Ki Purbo Asmoro
PA's Wayang Collections
Purbo Asmoro's NEWEST wayang collection--as of May 2009
An example of the pedhalangan terms "nganaki" or "mutrani" (descended from). The Kresna on the left is from Ki Purbo Asmoro's antique 100-year old+ collection from Klathen, while the Kresna on the right has been modelled after it (so the one on the left mutrani) and is part of the "state of the art" current collection he uses for most performances. For more examples and comparisons see:
other sample wayang from PA's collection
Ki Purbo Asmoro: Wayang Collector
Ki Purbo Asmoro is an avid and extremely particular wayang collector. Anyone who has spoken to him for more than five minutes about wayang, picks up immediately that he has a deep, emotionally-based, and also keenly analytical aesthetic when it comes to the forms in wayang and how they affect a wayang's personality and character traits.
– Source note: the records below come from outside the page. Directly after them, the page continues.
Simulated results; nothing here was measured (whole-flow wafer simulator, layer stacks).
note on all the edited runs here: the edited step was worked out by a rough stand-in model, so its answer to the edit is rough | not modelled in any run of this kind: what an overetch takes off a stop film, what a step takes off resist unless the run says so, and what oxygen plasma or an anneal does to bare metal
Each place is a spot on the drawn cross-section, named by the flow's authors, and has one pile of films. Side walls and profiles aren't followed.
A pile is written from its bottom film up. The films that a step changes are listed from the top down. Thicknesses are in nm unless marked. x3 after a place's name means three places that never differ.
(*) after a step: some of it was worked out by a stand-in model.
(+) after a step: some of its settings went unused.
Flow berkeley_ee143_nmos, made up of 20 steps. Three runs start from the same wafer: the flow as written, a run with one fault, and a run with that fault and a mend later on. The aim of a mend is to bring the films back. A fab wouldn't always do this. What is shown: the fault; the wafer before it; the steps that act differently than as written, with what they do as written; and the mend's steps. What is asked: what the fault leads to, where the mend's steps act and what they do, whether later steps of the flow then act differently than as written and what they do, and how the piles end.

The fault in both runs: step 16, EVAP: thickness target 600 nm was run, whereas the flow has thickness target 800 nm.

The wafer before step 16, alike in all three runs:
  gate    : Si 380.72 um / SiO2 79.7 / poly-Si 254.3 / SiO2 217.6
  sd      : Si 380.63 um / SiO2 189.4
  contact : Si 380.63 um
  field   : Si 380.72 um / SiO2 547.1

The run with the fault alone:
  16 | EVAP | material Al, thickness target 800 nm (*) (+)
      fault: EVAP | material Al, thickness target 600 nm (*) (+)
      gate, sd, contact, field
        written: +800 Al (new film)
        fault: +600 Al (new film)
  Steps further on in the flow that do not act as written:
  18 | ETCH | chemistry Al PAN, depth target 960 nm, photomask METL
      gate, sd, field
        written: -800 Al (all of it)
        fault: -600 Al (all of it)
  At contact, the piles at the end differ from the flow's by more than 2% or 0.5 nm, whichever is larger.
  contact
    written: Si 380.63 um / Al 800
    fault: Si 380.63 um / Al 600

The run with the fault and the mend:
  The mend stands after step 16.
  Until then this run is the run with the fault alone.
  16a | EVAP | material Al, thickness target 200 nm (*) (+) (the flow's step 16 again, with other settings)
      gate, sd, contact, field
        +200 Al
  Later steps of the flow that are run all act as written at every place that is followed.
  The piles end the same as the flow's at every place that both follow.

He owns a number of sets, but the two major ones in use are his antique set and his current "state of the art" set. The antique set was collected from a variety of sources in Klathen, and pieces range back to hundreds of years ago. The current set was conceptualized by Ki Purbo, consisting mostly of pieces which "nurun" from classical forms in a variety of ways, but also a few newer forms.
While Ki Purbo Asmoro himself was the conceptualist for the entire "state of the art" set, Bp. Murdiyanto, from Butuh, Sidawarna, Klathen, is the painter (penyungging) and Bp. Tugimin, from Sukoharjo, the carver (penatah) for each piece. These two artisans have been taught, advised, and directed by Ki Purbo Asmoro for over 20 years, and are intimately aware of exactly how he wants each detail of his wayang.
One of Ki Purbo Asmoro's former wayang collections will be on exhibit at the MOIFA (Museum of International Folk Art) in Santa Fe, New Mexico, USA from march 2009-March 2010.
This is the logo that is between the feet on and "grounds" (palemahan) every wayang in Ki Purbo Asmoro's "state of the art" current collection, which he designed himself about 20 years ago. This vine-like motif is also quite prevalent in the wrought-iron carvings that decorate Ki Purbo's home in Gebang, as well as on the batik motifs he has on occasion comissioned for his sindhen.